Yeah, I’m sure one half testicled man is gonna convince the OP of the towering masculinity of rugby :).
Does anyone else find it funny that “Rondembo” sounds like the name of a Brazilian soccer player?
I didn’t, but I do now!
Im pretty sure that the USA cares about the Olympics and im also pretty sure that if you analysed how much money and resources that it invested into the Olympics it would dwarf any other country bar perhaps China. If we look at Olympic medals to population or you’ll find the USA ranked 44th or as Olympic medals to GDP it languishes in a pathetic 75th place. You may find some anomalous results here with regard to countries with extremely low populations like The Bahamas skewing their ratio however in general you would find it hard to argue that the US outperforms countries like Australia with a population of 21million which is represented across the board in almost every sport (including amercian-centic ones) at a level far higher than would be expected statistically.
America certainly dominates in zombie sports. We have coach Romero to thank for that. He came as an unknown out of Carnegie-Melom back in '69 and we have never looked back. I know some people are going to point to Britain’s team in 2002 led by Danny Boyle, and how they are more athletic. That may be true, but they never had any teamwork. Under Romero, our zombies swarm, and a swarming defense is how you when games. It all goes to the final score. The American zombies have more true apocalypses than any other nation.

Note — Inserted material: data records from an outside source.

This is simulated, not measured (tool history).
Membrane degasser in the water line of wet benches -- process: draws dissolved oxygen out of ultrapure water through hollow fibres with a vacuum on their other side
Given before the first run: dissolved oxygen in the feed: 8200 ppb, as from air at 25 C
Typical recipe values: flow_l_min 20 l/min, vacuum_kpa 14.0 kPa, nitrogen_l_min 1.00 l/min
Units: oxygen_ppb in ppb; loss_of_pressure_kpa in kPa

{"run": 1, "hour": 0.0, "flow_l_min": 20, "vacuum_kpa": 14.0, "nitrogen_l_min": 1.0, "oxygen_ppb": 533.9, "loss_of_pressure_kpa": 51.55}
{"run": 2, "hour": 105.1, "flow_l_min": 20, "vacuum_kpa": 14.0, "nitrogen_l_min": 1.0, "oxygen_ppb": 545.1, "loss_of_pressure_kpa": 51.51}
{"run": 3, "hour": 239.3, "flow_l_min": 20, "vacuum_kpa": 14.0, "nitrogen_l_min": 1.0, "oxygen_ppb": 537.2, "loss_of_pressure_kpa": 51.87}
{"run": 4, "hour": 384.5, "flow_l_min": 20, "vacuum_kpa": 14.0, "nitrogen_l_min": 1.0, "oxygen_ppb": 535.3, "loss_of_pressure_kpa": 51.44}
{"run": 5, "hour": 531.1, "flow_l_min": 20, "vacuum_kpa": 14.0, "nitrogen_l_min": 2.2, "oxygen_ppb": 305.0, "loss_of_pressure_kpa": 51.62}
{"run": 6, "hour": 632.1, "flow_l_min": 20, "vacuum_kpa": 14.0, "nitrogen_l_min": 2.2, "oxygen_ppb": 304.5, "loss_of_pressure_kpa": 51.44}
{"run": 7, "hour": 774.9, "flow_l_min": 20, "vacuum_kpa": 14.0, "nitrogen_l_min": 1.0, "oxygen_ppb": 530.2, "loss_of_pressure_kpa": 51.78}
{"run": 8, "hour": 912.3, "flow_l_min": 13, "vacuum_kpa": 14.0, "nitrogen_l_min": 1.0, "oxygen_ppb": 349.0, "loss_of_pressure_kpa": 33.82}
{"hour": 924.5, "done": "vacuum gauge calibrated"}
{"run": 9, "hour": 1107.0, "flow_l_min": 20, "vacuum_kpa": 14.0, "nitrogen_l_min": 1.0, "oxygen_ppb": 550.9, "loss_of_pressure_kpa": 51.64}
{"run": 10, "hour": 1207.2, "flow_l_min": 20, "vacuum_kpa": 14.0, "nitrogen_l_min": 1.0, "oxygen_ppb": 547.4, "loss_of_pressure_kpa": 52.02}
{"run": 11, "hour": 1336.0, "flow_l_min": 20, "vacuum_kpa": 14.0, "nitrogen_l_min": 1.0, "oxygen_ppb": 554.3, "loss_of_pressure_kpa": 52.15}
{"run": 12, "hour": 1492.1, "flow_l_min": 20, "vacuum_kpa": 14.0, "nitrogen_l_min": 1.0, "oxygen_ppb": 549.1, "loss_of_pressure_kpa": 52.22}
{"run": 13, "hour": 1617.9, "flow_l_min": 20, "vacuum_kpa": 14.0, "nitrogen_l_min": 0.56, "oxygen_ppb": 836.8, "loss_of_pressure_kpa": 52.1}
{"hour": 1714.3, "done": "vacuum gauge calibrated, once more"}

Well if we go down that road, how about New Zealand? We pretty regularly dominate sport and win world championships (RWC anyone?) despite being smaller than Sydney alone.
… wait, so if I’m flipping through channels and zap through a sports event, or if it gets mentioned in the news and they connect direct, I count as “having watched it”? Does it also count if they just mention it in the news?
Wow, I sure watch a lot more sports than I thought I did.
Probably not, in either case. While the research techniques for determining TV viewership undoubtedly vary from country to country, at least in the US, you’d need to actually stay on the channel for a period of time (at least more than a few seconds) for it to really “count”. And, mention of the game on a news broadcast (even if they show a few clips of the game) almost certainly wouldn’t count.
Let’s me share light on this topic and this popular misconception. After the collapse of the USSR the USA was the dominant figure in Olympics starting from 1996 to 2004 when the first position in the golds standing was taken over by china in the 2008 olympics. Many sports analysts predict tht china would take the first position in the medal standings at the upcoming 2012 olympics. Let’s talk about when the craze and spending on the sports field was at it’s highest(during the cold war). The USSR at seven of its nine appearances at the Summer Olympic Games, the team ranked first in the total number of medals won, it was second by this count on the other two. Similarly, the team was ranked first in the medal count seven times and second twice in nine appearances at the Winter Olympic Games. So clearly when there was extreme competition the USA at most held on the second position during olympics from 1952 to 1992…these facts clearly state USA is not the dominant sports country instead this dominance keeps shifting from period to period and is multipolar… and what the author of this thread says about USAs dominance in the respective sports of baseball, basketball, football(don’t confuse with soccer) is basically a sport which only America truly specializes and is not much popular at a world stage…
While you make good points I think they’ll fall on deaf ears - this thread is nearly a year old and the original poster has been banned.